Nvidia driver broken somehow

Ubuntu Version:
25.10

Desktop Environment (if applicable):
KDE Plasma

Problem Description:
I booted my machine today, and saw a new error message before the KDE login screen displayed.

[FAILED] failed to start nvidia-cdi-refresh.resh NVIDIA CDI specification file.

My system uses two monitors, and after this boot only the second monitor is working. I checked in KDE settings → Display settings, but only one monitor showed up. I checked on my Nvidia driver with nvidia-smi and got this output.

NVIDIA-SMI has failed because it couldn't communicate with the NVIDIA driver. Make sure that the latest NVIDIA
driver is installed and running.

I checked in the “additional drivers” tab of the driver manager tool to check on what Nvidia driver was enabled. I thought maybe it had been updated, or maybe I could roll back to a previous one if so. All the Nvidia driver options listed in this tab are grayed out, and at the bottom of the list is the selected option “Continue using a manually installed driver.”

I definitely didn’t manually configure a different driver. I was last on 590.48.01 I think.

I also tried sudo apt upgrade and got this output, but I’m not sure what it means.

Not upgrading yet due to phasing:
python3-distupgrade ubuntu-release-upgrader-core ubuntu-release-upgrader-qt

Not upgrading:
libnvidia-cfg1-590 libnvidia-encode-590:i386 nvidia-compute-utils-590
libnvidia-common-590 libnvidia-extra-590 nvidia-dkms-590-open
libnvidia-compute-590 libnvidia-fbc1-590 nvidia-driver-590-open
libnvidia-compute-590:i386 libnvidia-fbc1-590:i386 nvidia-kernel-common-590
libnvidia-decode-590 libnvidia-gl-590 nvidia-kernel-source-590-open
libnvidia-decode-590:i386 libnvidia-gl-590:i386 nvidia-utils-590
libnvidia-encode-590 linux-modules-nvidia-590-open-generic xserver-xorg-video-nvidia-590

Summary:
Upgrading: 0, Installing: 0, Removing: 0, Not Upgrading: 24

Notice: Some packages may have been kept back due to phasing.

Relevant System Information:
I have an Nvidia RTX 4070 GPU, and use two of the four displayport outputs to drive two 1440p monitors.

1 Like

“Not upgrading due to phasing” shouldn’t concern you, but those libnvidia-* packages are not being upgraded for some other reason:

apt policy '?installed ?name(^libnvidia)'

The update to the 590 nvidia driver was supposed to upgrade to 595.

However, as the bug report linked below details, the i386 builds of the nvidia libraries like libnvidia-decode-595:i386 did not get built for releases older than resolute. So now 590 libraries like libnvidia-decode-590:i386 depend on non-existent 595 packages (libnvidia-decode-595:i386) which causes apt to bail on the update.

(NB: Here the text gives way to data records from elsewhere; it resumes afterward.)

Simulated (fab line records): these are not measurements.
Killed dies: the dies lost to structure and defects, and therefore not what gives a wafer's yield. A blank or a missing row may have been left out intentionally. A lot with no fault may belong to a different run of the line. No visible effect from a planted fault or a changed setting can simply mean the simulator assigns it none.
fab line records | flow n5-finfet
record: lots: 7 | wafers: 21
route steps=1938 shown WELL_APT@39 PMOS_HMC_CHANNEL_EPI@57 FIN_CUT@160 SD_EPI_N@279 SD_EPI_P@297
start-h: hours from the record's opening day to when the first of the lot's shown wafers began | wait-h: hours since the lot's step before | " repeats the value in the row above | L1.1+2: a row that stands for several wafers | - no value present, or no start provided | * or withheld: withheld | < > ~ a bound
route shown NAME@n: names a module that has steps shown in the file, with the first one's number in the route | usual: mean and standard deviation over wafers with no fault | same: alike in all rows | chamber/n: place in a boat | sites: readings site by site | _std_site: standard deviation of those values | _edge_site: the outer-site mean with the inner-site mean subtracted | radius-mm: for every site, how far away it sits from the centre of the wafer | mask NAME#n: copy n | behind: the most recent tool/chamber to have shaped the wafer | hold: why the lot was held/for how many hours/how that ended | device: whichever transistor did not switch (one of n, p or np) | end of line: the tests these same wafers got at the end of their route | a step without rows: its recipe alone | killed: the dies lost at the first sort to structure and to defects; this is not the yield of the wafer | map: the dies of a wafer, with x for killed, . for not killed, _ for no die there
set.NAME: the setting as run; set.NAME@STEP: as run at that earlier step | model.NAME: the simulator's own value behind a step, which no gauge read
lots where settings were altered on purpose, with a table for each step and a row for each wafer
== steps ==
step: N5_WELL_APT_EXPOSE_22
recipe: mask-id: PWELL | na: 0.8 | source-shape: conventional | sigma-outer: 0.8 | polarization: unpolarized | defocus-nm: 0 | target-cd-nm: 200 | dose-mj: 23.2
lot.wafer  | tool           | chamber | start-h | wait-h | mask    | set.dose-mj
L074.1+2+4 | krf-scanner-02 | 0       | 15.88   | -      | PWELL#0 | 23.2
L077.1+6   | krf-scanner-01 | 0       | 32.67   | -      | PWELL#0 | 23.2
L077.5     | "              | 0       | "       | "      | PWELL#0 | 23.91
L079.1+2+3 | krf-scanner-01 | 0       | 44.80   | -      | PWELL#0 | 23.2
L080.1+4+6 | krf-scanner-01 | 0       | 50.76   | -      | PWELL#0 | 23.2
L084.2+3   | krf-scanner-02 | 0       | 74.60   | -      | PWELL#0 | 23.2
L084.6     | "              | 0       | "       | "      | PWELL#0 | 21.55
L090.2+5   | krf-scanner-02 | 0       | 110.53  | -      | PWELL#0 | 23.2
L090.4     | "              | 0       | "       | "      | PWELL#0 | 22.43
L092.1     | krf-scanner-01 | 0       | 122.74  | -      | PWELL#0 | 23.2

No i386 Builds in package (Noble Numbat)

Your solution is to either uninstall the i386 versions of the nvidia packages and then proceed to upgrade to the 595 :amd64 nvidia driver packages, or completely remove the 590 nvidia packages and switch to the 580 version which is a LTS branch and supported for longer.

Whether to upgrade or not depends on if you have an application, like a game, that needs the i386 versions of the missing nvidia libraries. If you have no such application, then upgrading to 595 without the i386 nvidia libraries is your best bet. Hopefully at some point in the future Ubuntu will provide the missing architecture builds for those packages. QA is a wonderful thing.

You could also install the driver directly from Nvidia, but you’d be on you own for updating it and getting support for it.

3 Likes

How do I update it to the 595 then? Is there a command for that? I normally did that through the driver manager gui, but all the options are grayed out.

Well I can outline what I did when upgrading and ran into the issue, but it’s probably not the easiest, most efficient, or even recommended way of doing it: I manually removed and then installed all nvidia related packages through apt not using the ubuntu-drivers (command-line or gui) program.

  1. Logout of gui session and switch to VT3: Ctrl-Alt-F3
  2. turn off graphical environment: $ sudo systemctl isolate multi-user.target
  3. Identify all nvidia related packages installed: S apt list ~i~nnvidia |tee nvidia-packages.txt Examine the list and see if everything looks ok. This means nothing is unexpected, or missing that you know of. If you have a question about the list created, post the nvidia-packages.txt file and we can look at it.
  4. Use “apt purge” to uninstall the packages: $ sudo apt -s purge ~i~nnvidia Look at the list of packages to remove. If nothing is unexpected on the list, then rerun the command without the “-s” (simulate) option.
  5. Do not reboot! It’s not necessary yet. If all went well with the removal, then you can install the 595 packages sans any i386 package versions.
  6. These are the packages I installed: $ sudo apt -s install nvidia-driver-595-open linux-modules-nvidia-595-open-generic-hwe-24.04 nvidia-vaapi-driver linux-modules-nvidia-595-open-6.17.0-22-generic Again, if the list looks ok then rerun the command without the “-s” option.
  7. If apt completes the install with no errors, then reboot and hopefully your preferred graphical desktop environment is presented on boot up.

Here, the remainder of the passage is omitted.